Pakistan Posts $103mn Current Account Deficit in May 2025

Pakistan’s current account swung into a $103 million deficit in May 2025, reversing the surplus of $47 million seen in April, according to new data from the State Bank of Pakistan (SBP).
This shift was primarily driven by a sharp increase in the country’s import bill and a simultaneous drop in exports. The trade deficit surged to $3 billion, reflecting a 52% year-on-year (YoY) rise and a 16% increase compared to April 2025, said Waqas Ghani, Head of Research at JS Global.
Despite the monthly deficit, the YoY data shows improvement. The current account deficit shrank by 56% when compared to May 2024, when the shortfall stood at $235 million.
In the broader picture, Pakistan has maintained a current account surplus of $1.81 billion during the first eleven months of FY2024–25 (11MFY25). This is a significant recovery from the $1.57 billion deficit posted in the same period last fiscal year.
A breakdown of May’s numbers shows:
- Exports (goods and services): $3.15 billion, down 15% YoY from $3.71 billion.
- Imports: $6.36 billion, up 7% YoY.
- Workers’ Remittances: $3.69 billion, a strong 13% increase compared to the previous year.
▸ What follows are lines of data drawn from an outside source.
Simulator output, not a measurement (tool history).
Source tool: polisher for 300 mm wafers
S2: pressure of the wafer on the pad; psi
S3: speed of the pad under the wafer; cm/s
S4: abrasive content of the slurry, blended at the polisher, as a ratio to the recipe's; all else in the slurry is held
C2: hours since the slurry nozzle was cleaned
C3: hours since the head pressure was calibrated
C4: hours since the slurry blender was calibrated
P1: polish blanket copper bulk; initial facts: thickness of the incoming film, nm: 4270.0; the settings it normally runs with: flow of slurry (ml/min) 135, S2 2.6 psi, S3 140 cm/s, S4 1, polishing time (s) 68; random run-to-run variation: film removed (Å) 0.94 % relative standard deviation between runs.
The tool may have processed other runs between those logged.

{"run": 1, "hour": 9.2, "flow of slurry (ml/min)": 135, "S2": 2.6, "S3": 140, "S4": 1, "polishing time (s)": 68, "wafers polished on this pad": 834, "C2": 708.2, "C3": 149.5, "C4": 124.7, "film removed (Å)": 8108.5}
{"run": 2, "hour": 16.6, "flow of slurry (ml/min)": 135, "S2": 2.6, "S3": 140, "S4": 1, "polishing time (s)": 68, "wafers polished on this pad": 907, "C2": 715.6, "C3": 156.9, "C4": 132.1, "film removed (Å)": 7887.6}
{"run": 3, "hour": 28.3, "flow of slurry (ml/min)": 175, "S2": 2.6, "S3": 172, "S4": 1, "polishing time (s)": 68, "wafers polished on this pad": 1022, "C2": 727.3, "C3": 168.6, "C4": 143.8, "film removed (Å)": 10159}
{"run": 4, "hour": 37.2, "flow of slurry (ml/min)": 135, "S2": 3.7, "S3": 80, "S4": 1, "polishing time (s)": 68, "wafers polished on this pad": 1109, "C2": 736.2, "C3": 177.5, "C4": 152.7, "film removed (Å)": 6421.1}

Factors Supporting Overall Recovery
Pakistan’s improved current account performance over FY25 has been supported by:
- Lower economic activity
- High inflation
- Declining interest rates
- Tighter import controls
- Gradual export growth
These combined factors have helped policymakers limit the external deficit, despite short-term fluctuations like those seen in May.